Thrown together by Andreas Kloeckner <ak@ixion.net>.
With contributions from Bruce Ide <nride@uswest.net>.

-------------------------------------------------------------------------------
Q. What versions of everything?
-------------------------------------------------------------------------------

gcc: 2.95.2, at least. Anything below that version busts you with some 
message over not understanding some template in conjunction with an
overloaded "operator new".

-------------------------------------------------------------------------------
Q. Why is it important that I install ORBit-C++ to the _exact_ same place
   as ORBit(-C)?
-------------------------------------------------------------------------------

A: Because the IDL compiler is a shared library backend for orbit-idl,
and it won't be found unless it is in its standard location. Of course,
you may install to some different place, but then you should either

a) symlink <orbit-prefix>/lib/orbit-idl to your custom prefix
or
b) use the --backenddir option of orbit-idl.
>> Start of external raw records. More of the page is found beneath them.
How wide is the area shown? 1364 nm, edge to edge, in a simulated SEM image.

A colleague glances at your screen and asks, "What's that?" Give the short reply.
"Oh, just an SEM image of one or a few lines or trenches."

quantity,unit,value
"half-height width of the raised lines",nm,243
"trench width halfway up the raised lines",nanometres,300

-------------------------------------------------------------------------------
Q. How do I compile my first ORBit-C++ app?
-------------------------------------------------------------------------------

Write an IDL file, say "hiworld.idl". [IDL: http://www.omg.org]
Run those four commands in order:

To generate and compile the C portion:

> orbit-idl -lc hiworld.idl
> gcc -c hiworld*.c `orbit-config --cflags server client`

To generate and compile the C++ portion:

> orbit-idl -lc++ hiworld.idl
> c++ -c hiworld.cc `orbitcpp-config --cflags server client`

Then you may proceed to write your client and server interface code and compile
and link your application.

That's how to compile. How to actually create working objects is
slightly more difficult (But only slightly.) Essentially the IDL
creates a base class from which you derive an implementation which
actually does the work. I've not done much of this myself yet, so
now's the time to go look at those examples again.

If this is all too fast, there's example code up at 
ftp://orbitcpp.sourceforge.net/pub/orbitcpp.

-------------------------------------------------------------------------------
Q. I tried to use some STL in a private variable and the compile
   didn't work...
-------------------------------------------------------------------------------

I think it's a GCC thing, not an ORBit-C++ thing. It may be I didn't
install GCC correctly, it may be there's a bug, it may be I'm doing
something stupid. I need to investigate this some more. (Bruce Ide,
nride@uswest.net)

-------------------------------------------------------------------------------
Q. Why is ORBit-C++ only a wrapper around ORBit-C, anyway?
-------------------------------------------------------------------------------

Three reasons:

a) speed
b) compatibility
c) developer laziness

It is much more hassle to create a mapping from scratch than base it upon
a ready-made mapping, especially in the case of C and C++. The C code comes
out well-optimized and nicely debugged. Why should we write a new compiler
from scratch if all wrapping operations (except exception packing, granted)
have O(1) complexity?

(by O(1) I mean "no data copying")

-------------------------------------------------------------------------------
Q. What about threads?
-------------------------------------------------------------------------------

ORBit is not currently thread-safe, but there is a version that
supports threads called ORBit-mt. Checkout
http://orbit-resource@sourceforge.net for a link to this.

ORBit-C++ shouldn't have any thread unsafe constructs, and thus should
work with ORBit-mt. This hasn't been tested thoroughly though.

ORBit2 should in theory be thread-safe. When ORBit-C++ starts tracking ORBit2,
it should also, in theory, be thread-safe.


-------------------------------------------------------------------------------
Q. I get spurious segfaults in exception handling when linking with 
   liborbitcpp.
-------------------------------------------------------------------------------

This one is also hairy, and I do not have a full understanding of why or
what or where it comes from. However, I know a workaround.

[snip] -------------------------------------------------
--- ltmain.sh.old	Tue Apr 11 02:36:10 2000
+++ ltmain.sh	Tue Apr 11 02:36:22 2000
@@ -1797,7 +1797,7 @@
 	  ;;
 	*)
 	  # Add libc to deplibs on all other systems.
-	  deplibs="$deplibs -lc"
+	  # deplibs="$deplibs -lc"
 	  ;;
 	esac
       fi
[snip] -------------------------------------------------

Locate your copy of ltmain.sh, and apply this patch to it, then run

make maintainer-clean && autogen.sh

WARNING. Watch out. If you apply this patch, you may harm your libtool 
installation. If you do so, you are definitely on your own. Your libtool 
may not work as before, since, as I said, I've just found out 
how to eliminate the segfaults, I don't know exactly what I'm doing.

BTW: compiling a new glibc (2.1.3) also fixed the problem for me.